Somewhere along the way, my copy of Gormenghast got rained on. I wonder if a roof leaked in some previous house, or a chimney made a nearby wall a bit damp. Whatever. I went for it a few minutes ago and the book's pages have the wavering crispness of the once-wet. The cover is thickened around the edges, and the first few chapters have some kind of dark speckling on them advancing from one spread to the next. Some of the print is smeary.
It's perfect, really. A perfectly damaged book. If you'd asked me what the Gormenghast books were about when I first read them in my late teens, I would have said they were about a very dangerous dishwasher. I was a dishwasher at the time, and took a certain kindred thrill in Steerpike, who moves from the kitchens of Gormenghast to...well, that would be saying too much. Now, in my forties, I would say they're about aging, about a great mass of aging and forgetting and crumbling and ruination. Castle Gormenghast is ancient and tumbledown. I bet its own books have the wavering crispness of the once-wet. I bet there are dark speckled forms growing throughout the chambers.
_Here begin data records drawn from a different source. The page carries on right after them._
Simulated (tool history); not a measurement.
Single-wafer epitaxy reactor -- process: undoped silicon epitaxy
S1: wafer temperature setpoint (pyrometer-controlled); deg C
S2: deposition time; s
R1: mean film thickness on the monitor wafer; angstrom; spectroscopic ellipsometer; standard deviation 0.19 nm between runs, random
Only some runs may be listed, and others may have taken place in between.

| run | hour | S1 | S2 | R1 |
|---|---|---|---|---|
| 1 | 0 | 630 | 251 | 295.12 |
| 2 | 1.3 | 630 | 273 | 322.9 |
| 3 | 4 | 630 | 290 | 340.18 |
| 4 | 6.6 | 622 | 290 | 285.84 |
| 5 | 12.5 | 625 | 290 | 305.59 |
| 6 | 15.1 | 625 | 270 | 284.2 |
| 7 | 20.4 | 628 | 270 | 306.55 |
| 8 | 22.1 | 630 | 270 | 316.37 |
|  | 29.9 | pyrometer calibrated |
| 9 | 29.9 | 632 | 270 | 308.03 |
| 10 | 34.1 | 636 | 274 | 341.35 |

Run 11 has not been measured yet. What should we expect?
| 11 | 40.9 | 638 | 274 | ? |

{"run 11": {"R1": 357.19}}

I read once that Mervyn Peake's trilogy of books was not meant to be a trilogy - and was not really meant to be about a single place. I gather it was conceived as being the life story of Titus Groan, who is present but very young for most of what survives of the Gormenghast books. There are more than three of these books, but only three are canon, and I think I remember reading that actually only the first two have arrived in the manner that Peake intended. And so Titus Groan's story doesn't always have that much Titus Groan in it.